An animated masterpiece? I should Coco!
I had no great expectations of this film. In fact, I honestly went to see it solely because – with the lazy multiplex habit of milking films like Jedi, Jumanji and (God help us) Pitch Perfect 3 – this was the only film at my local cinemas that I hadn’t seen. But wow… just wow!
For this is a masterpiece, and with the Oscar nominations released yesterday, it almost seems a crime that it wasn’t included in the Best Picture list (it must surely follow its Golden Globes win and snatch the Best Animated film category… although I admit that “Loving Vincent” clearly looks like it took a lot more work!).

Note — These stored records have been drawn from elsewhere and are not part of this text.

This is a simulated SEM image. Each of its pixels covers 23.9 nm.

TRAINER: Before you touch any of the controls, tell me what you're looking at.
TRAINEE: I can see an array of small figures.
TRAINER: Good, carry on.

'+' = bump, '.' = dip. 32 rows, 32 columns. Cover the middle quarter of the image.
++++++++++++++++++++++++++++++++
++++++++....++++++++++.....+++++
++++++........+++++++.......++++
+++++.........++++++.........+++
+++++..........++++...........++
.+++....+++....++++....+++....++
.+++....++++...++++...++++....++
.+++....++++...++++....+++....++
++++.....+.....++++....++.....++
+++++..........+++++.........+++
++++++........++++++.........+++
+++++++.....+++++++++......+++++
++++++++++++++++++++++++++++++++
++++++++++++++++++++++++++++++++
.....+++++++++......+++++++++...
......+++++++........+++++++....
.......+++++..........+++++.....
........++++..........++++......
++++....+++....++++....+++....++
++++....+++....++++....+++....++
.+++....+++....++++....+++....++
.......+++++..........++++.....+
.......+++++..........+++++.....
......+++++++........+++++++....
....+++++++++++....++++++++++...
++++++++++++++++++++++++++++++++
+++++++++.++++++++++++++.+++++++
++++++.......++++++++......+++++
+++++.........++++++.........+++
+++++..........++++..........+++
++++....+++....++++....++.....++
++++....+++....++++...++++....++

Miguel (voiced by Anthony Gonzalez) lives in the quaint Mexican village of Santa Cecilia with his extended shoe-making family, including his grandmother Abuelita (Renée Victor) and his wizened old great-grandmother Coco (Ana Ofelia Murguía, via a brilliant piece of animation). Coco was a child from a broken home, with music being the cause of all the trouble, and this has led to a multi-generational ban that Abuelita polices with fierce passion. Unfortunately, Miguel “has the music in him”, idolising the – now deceased – singing sensation and matinee idol Ernesto de la Cruz (Benjamin Bratt, “Doctor Strange“). Desperate to perform in the Piazza talent contest, held during the evening of the “Day of the Dead” festival, Miguel takes destiny into his own hands…. which might prove fatal as he is dragged, alive and kicking, into the ‘land of the dead’.
The film is a thing of beauty. Some of the scenes: notably the candlelit graveyard, the “petal bridge” and the first sight of the land of the dead are done with such majesty and art that they take your breath away. Literally jaw dropping! (Try to make sure you see it on the big screen). So there are similarities here with “Blade Runner 2049” which also had images that could easily grace the walls of any art gallery in the world.
Where the film deviates from “Blade Runner” though is the original story by Lee Unkrich (who also directs), Adrian Molina (who co-directs), Jason Katz and Matthew Aldrich. Whereas the sci-fi reboot was a bit flaccid, story-wise, Coco develops in a surprisingly non-linear way. The story you think you are on suddenly does unexpected switchbacks and gets very deep indeed.
Deep? But this is a kids film right? Well, no, not really. Sure it has a lot of fun skeleton action, in the style of the re-constituting Olaf from “Frozen”, and a cute but mangy dog with a ridiculously long tongue. But the themes exposed here are FAR from childish. They encompass family, ambition, work/life balance, death and remembrance in such a fashion that parents exposing the film to young kids (I would think, up to 7 or 8 years old) should be ready with sensitive answers to “Mummy/Daddy, why…” questions so as to avoid significant anxiety and nightmares. The relationship between Miguel and his grandmother Abuelita, switching from violent outbursts to sudden loving hugs, might – I think – also confuse and disturb young children. Its UK certificate is “PG”, not “U”, for good reason.
So be prepared to cry. If you are anything like me, there will be a point in this film where you are desperately trying to recall the faces and voices of all of those people in your life that you have lost over the years. And some of the final jolts in this film will leave you almost as drained (almost!) as the start of “Up”.
As befits the subject matter there is a great score, with a mariachi feel, by Michael Giacchino, including a nice rendition of “When You Wish Upon A Star” over the Disney castle production logo. And there are some great songs, including the pivotal “Remember Me” which is now Oscar nominated.
Watch out for some nice cameo voice performances as well: Cheech Marin (from Cheech and Chong) plays the ‘border control’ officer, and Pixar regular John Ratzenberger (Hamm in “Toy Story”) turns up again playing Juan Ortodoncia, a character whose dentist fondly remembers him (LOL)!
With John Lasseter recently dragged into the #metoo scandal, and taking 6 months off to ponder on his “missteps”, one hopes this will not knock Pixar off its track too much. For with this evidence the studio shouldn’t keep trying to milk existing “Incredibles” and “Toy Story” franchises, but come up with more original entertainments like this. Because, for me, this rises into my top-three favourite Pixar films of all time (along with Toy Story and Wall-E).
Fad Rating (adults): FFFFF.
Fad Rating (young children): FFF with parental guidance.